Reputation: 2653
I am trying to use various prediction algorithms from the Caret package in R for regression problem that is my target variable is continuous. Caret thinks classification is the appropriate class of the problem and when I pass any of the regression models, I get an error message that says "wrong model type for classification". For reproducibility, let's see with the Combined Cycle Power Plant Data Set. The data is in CCPP.zip. Let's predict power as a function of the other variables. Power is a continuous variable.
library(readxl)
library(caret)
power_plant = read_excel("Folds5x2_pp.xlsx")
apply(power_plant,2, class) # shows all columns are numeric
control <- trainControl(method="repeatedcv", number=10, repeats=5)

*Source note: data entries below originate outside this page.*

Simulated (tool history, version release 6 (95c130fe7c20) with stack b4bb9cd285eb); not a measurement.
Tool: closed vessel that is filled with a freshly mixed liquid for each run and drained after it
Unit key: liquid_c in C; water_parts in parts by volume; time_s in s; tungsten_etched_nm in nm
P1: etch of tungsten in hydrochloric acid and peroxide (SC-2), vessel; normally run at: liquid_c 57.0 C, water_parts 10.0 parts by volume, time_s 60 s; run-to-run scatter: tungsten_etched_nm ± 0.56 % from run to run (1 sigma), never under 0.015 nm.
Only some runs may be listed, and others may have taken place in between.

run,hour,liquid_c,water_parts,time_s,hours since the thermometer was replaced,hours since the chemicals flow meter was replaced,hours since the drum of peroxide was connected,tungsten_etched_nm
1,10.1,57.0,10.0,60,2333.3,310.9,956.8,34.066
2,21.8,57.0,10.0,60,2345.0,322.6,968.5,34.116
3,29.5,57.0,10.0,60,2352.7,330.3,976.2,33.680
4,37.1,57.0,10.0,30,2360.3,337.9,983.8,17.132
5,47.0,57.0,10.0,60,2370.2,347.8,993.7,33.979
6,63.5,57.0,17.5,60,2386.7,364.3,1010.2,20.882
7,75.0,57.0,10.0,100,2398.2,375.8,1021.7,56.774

my_glm <- train(power_plant[,1:4], power_plant[,5],
method = "lm",
preProc = c("center", "scale"),
trControl = control)
The image below is my screenshot:
Upvotes: 4
Views: 11853
Reputation: 51
I get a similar error when I try to use formula = y ~ x, works great just omitting the named variable and using y ~ x.
Upvotes: 0
Reputation: 22847
For some reason caret
gets confused by tibbles, which is the tidyverse variant of a data frame that read_excel
returns. By converting it to a simple data frame before giving it to caret, everything works:
library(readxl)
library(caret)
power_plant = read_excel("Folds5x2_pp.xlsx")
apply(power_plant,2, class) # shows all columns are numeric
power_plant <- data.frame(power_plant)
control <- trainControl(method="repeatedcv", number=10, repeats=5)
my_glm <- train(power_plant[,1:4], power_plant[,5],
method = "lm",
preProc = c("center", "scale"),
trControl = control)
my_glm
yielding:
Linear Regression
9568 samples
4 predictor
Pre-processing: centered (4), scaled (4)
Resampling: Cross-Validated (10 fold, repeated 5 times)
Summary of sample sizes: 8612, 8612, 8611, 8612, 8612, 8610, ...
Resampling results:
RMSE Rsquared
4.556703 0.9287933
Tuning parameter 'intercept' was held constant at a value of TRUE
Upvotes: 2